We caught up with Richard Lampert, of Santa Fe’s Zaplin Lampert Gallery, after his visit to Western Spirit to see Light and Legacy: The Art and Techniques of Edward S. Curtis. Lampert has been instrumental in the formation of The Peterson Collection and was one of the group that rediscovered the work of Edward Curtis in 1972 in the warehouse of Lauriat’s Book Store in Boston. Western Spirit Board Member and Co-Curator of Light and Legacy, Tim Peterson, dedicated the exhibition to Lampert and credits him with “helping me realize the importance of Curtis and his vast body of work. Over the past 20 years, Richard and I have worked together to build my collection. Throughout this time, Richard has been a valued advisor and wonderful friend.”

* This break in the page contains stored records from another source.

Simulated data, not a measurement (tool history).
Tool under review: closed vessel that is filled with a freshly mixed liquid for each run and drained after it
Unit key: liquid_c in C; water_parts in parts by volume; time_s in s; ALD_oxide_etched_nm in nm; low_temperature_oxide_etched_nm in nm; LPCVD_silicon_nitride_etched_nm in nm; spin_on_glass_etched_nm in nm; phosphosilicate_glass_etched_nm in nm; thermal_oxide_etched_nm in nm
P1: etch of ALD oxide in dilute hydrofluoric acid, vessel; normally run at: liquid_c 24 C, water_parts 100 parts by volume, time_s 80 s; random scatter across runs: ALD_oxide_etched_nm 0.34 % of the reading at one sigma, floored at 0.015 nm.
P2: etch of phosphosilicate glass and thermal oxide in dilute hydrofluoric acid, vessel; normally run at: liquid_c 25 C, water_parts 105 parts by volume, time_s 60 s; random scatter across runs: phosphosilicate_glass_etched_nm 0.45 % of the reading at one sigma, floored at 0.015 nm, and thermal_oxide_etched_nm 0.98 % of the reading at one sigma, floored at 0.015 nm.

“Mark Zaplin and I were childhood friends,” Lampert opens the conversation. “Born 12 days apart. We were young entrepreneurs and business partners forever. We sold everything from insurance to the “Great Books of the Western World.” When we were 20 years old, in college, we were part of a small group that stumbled onto thousands of unbound Curtis photogravures and copper plates. Lauriat’s had acquired them from J.P. Morgan and Curtis in the 1930’s after the project ended and Curtis had to forfeit all rights to it. But it wasn’t until we saw a complete portfolio, Volume XVII of The North American Indian, the New Mexico volume, that I realized what a treasure trove we’d found.”

 

“At the same time,” Lampert goes on, “there was a resurgence of interest in Indigenous culture and renewed Native American activism, so the timing could not have been better. Mark and I started out in Cambridge but soon realized that they had more interest in Samuel Adams than in Geronimo, so it was ‘Go West, Young Man’ for us. Mark set up shop in Colorado while I settled in Washington State, where Curtis made his home and had his studio. It was there that I found people who knew of him and his work and it was there that I also unearthed his orotones and other master prints he would produce during the winters when he was home.”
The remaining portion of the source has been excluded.